Abstract:
A steam generator for nuclear power plant applications. U-shaped heat exchanger tubes within said steam generator are provided with compliant antivibration bars at the U-shaped portion of the tubes. Flexible plates located at opposite sides of the antivibration bars are placed in contact with the opposite sides of the rows of tubes. Support ribs spaced along the length of the compliant bars limit the deflection of the flexible plates and establish the effective length of the flexible plates. The ribs in successive columns of antivibration bars are located between the ribs of the bars of each preceding and following row.

Description:
This is a continuation of application Ser. No. 745,980, filed June 18, 1985 and now abandoned. 
    
    
     CROSS-REFERENCE TO RELATED APPLICATIONS 
     This invention is related to patent applications entitled &#34;Expandable Antivibration Bar for a Steam Generator&#34; by H. O. Lagally, and &#34;Antivibration Bar Installation Apparatus&#34; by H. O. Lagally and J. H. Stevens, both of which are assigned to the Westinghouse Electric Corporation and both of which are being simultaneously filled herewith. 
     BACKGROUND OF THE INVENTION 
     1. Field of the Invention 
     This invention relates in general to the field of steam generators for commercial nuclear power plants and in particular to apparatus for preventing vibration of the tubes of steam generators and more particularly to apparatus for eliminating clearance space between the tubes of a steam generator and the antivibration bars disposed between the rows of the tubes and thereby eliminating the vibration of said tubes during operation of the steam generator. 

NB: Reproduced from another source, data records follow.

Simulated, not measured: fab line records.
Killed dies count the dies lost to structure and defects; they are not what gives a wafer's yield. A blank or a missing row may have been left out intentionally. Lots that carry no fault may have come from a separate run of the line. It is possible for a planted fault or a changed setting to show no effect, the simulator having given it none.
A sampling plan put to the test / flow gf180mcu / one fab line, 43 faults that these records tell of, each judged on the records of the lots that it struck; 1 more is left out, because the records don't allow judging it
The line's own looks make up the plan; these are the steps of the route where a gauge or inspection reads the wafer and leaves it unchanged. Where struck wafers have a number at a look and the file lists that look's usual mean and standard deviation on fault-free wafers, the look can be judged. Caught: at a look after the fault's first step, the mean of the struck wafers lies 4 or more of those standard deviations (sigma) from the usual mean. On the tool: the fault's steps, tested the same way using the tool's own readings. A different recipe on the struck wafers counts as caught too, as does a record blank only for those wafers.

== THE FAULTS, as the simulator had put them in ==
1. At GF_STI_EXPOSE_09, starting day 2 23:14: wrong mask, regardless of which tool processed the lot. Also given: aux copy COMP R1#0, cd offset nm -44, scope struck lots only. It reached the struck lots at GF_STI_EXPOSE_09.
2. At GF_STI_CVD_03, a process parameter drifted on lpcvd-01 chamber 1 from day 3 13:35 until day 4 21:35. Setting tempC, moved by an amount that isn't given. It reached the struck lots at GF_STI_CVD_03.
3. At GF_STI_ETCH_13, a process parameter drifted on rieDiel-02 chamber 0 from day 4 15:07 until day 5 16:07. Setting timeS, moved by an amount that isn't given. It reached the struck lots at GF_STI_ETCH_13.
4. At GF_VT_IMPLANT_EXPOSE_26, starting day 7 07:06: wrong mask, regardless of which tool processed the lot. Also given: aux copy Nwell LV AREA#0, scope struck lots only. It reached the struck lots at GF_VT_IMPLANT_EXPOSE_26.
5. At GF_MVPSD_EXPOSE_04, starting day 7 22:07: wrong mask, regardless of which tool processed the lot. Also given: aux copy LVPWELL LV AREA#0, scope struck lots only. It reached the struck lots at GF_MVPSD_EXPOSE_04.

     2. Description of the Prior Art 
     Nuclear power plants have been safely producing electricity for many years. The principal of operation of such commercial nuclear power plants is well known. A nuclear core containing fissionable fuel is caused to achieve criticality and thereby produces heat. The heat is removed by a reactor coolant, which in the field of pressurized water reactors, comprises water. The water reactor coolant also serves as a nuclear moderator which thermalizes fast neutrons in order to enhance the probability of the neutrons producing additional nuclear fissions and thereby sustaining the nuclear reaction. 
     The heat produced by the nuclear core is transferred to the reactor coolant as it passes through the nuclear reactor core. The reactor coolant subsequently transfers the heat it has received to another medium, which also comprises water and which is transformed into steam. The steam is then used to generate electricity by conventional steam turbine-electrical generator apparatus. 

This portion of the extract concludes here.